The Opposition Leader will announce on Wednesday that his $640 million tax hit on banks will include a fighting fund for financial rights.

The Access to Justice package will help victims of banking misconduct to secure greater access to legal advice.

“These 200 extra lawyers will assist victims of bank and financial service provider misconduct by providing legal advice and running complex cases in court and through the Australian Financial Complaints Authority,” Shadow Attorney-General Mark Dreyfus said.

“Under new, improved AFCA compensation caps announced by Labor last week, these 200 extra lawyers will be able to help Australians claim up to $2 million in compensation for financial and non-financial loss.
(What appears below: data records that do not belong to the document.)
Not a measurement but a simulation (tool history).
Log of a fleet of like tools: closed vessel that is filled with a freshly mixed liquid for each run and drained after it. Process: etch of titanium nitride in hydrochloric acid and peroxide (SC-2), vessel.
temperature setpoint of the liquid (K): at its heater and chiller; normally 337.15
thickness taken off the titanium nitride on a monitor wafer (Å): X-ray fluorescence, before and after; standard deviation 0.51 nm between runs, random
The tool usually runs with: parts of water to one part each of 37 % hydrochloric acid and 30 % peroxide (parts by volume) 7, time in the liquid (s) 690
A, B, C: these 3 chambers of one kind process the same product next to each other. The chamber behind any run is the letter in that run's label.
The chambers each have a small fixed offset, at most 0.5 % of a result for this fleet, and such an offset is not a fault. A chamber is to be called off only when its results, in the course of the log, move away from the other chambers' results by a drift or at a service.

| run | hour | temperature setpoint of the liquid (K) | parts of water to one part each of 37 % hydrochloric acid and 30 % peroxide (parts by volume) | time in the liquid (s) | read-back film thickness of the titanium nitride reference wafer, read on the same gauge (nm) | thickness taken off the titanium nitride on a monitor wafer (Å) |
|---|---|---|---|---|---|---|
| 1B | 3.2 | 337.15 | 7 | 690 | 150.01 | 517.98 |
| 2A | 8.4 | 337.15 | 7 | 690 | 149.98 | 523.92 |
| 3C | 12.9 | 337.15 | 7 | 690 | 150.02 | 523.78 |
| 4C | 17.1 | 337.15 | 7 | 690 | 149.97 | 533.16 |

“That’s an increase from a previous $500,000 compensation cap for consumer financial loss and $5000 for non-financial loss.”

Labor frontbencher Clare O’Neil said about 240,000 Australians are in need of financial rights legal advice every year, “but the sector is currently only able to service about 30,000 people”.

“These 200 additional financial rights lawyers will allow 150,000 more Australians to fight for their legal rights against banks and other credit providers every year,” she said.

“This is a once-in-a-generation chance to shift the balance back towards consumers. Labor will make sure you’re not on your own in a fight with the banks.”

On Monday, Mr Shorten announced a new bank tax set to gouge $640 million from big business to support victims of banking misconduct.

Companies to be hit by the new tax include financial institutions among Australia’s top-100 listed companies.

Smaller banks previously untouched by the banking levy will be hit by the new tax designed to raise $160 million a year for four years.

It will hit organisations, including AMP, that were savaged in the final report of the royal commission.